Nhongo undertook a reconnaissance of the farmhouse before the attack commenced. Each insurgent then expended at least two magazines of ammunition apiece at the structure. Hand grenades were also thrown, yet despite the damage caused to the structure, only de Borchgrave’s eight-year-old daughter Jane was injured.

Late on the 22 December, a troop from the Rhodesian Special Air Service, followed shortly by the Rhodesian Light Infantry, reported to the police station in Centenary. The land mine planted in Altena’s driveway was discovered, disarmed and removed. Borchgrave and his family were sent to Whistlefield Farm, which was owned by Archie Dalgleish and his family while their family home was being repaired. Having been alerted to the de Borchgraves’ new location through sympathetic farmworkers, guerrillas from the original cadre requested permission from ZANLA to carry out another attack. After ZANLA’s area commanders in Centenary had been consulted, a raid on Whistlefield Farm was planned.

At about one o’clock on the morning of 23 December, the insurgents reconnoitred Whistlefield Farm and shelled the structure with mortar fire. An RPG-7 was aimed into the bedroom in which de Borchgrave was sleeping. The rocket hit the window frame and lightly wounded the tobacco farmer, his nine-year-old daughter Anne, and de Borchgrave. The ZANLA cadres then retreated and hid themselves.

News of the second attack reached Second Lieutenant Ian Buttenshaw and Sachse around midnight, and they deployed immediately, but having discovered a mine near Altena they disembarked from the vehicles 1 kilometre from Whistlefield and made the final approach on foot. Anne was evacuated by helicopter as the RLI and SAS secured the area for the night.

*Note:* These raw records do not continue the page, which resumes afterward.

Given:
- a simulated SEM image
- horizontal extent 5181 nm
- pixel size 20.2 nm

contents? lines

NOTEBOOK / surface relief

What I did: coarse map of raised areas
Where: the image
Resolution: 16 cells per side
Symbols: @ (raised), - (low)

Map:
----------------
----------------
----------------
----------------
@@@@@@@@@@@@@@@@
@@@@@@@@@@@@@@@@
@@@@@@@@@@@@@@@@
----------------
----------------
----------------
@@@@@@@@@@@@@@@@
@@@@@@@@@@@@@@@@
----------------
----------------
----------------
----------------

The next morning, on 24 December 1972, two tracking teams arrived at Whistlefield to assist Buttenshaw and Sachse in a 360-degree search: one was from the SAS, and led by Ron Marillier, while the other was a British South Africa Police (BSAP) team including tracking dogs. The security forces searched for tracks while also investigating reported sightings.

The tracks of the ZANLA fighters were discovered on 27 December on the western side of the farm and the trackers asked Buttenshaw and Sachse to bring the vehicles carrying the heavy equipment around to meet them. On the way the truck carrying Buttenshaw ran over a mine with one of its rear wheels, causing it to detonate. Buttenshaw himself, who was sitting on the bonnet of the vehicle, was thrown clear but Corporal Norman Moore and Trooper Pete Botha, sitting in the back, were not as fortunate, taking the brunt of the blast. Captain Gordon Holloway, behind the wheel, and Trooper Rod Boden in the passenger seat went into severe shock but were ultimately unharmed. Moore, on the other hand, died two days later from his wounds, while Botha survived but lost both legs.

In their haste, Nhongo’s cadres had not attempted to conceal their tracks as they headed west, towards the Musengezi river—Buttenshaw’s pursuant RLI men therefore realised how quickly the guerrillas were moving and sped up their chase. They discovered a recently vacated guerrilla camp. “The fire was still burning and the food still warm,” Buttenshaw writes. “From the abandoned kit a hurried departure appeared evident.”

Support was summoned from the SAS, who were tasked to set up stops along the Musengezi to the west. Buttenshaw’s men reached the top of the Musengezi valley to see Rhodesian helicopters dropping the SAS soldiers at regular intervals along the river, as well as the ZANLA cadres, who were moving straight towards one of the SAS stops. The stop opened fire and killed some; the rest of the guerrillas scattered and ran. Buttenshaw’s RLI men were then withdrawn from the follow-up for a day and a half and placed in stop positions. The chase was temporarily taken over by the SAS under Lieutenant Chris Schulenburg before Buttenshaw’s men returned on 30 December 1972.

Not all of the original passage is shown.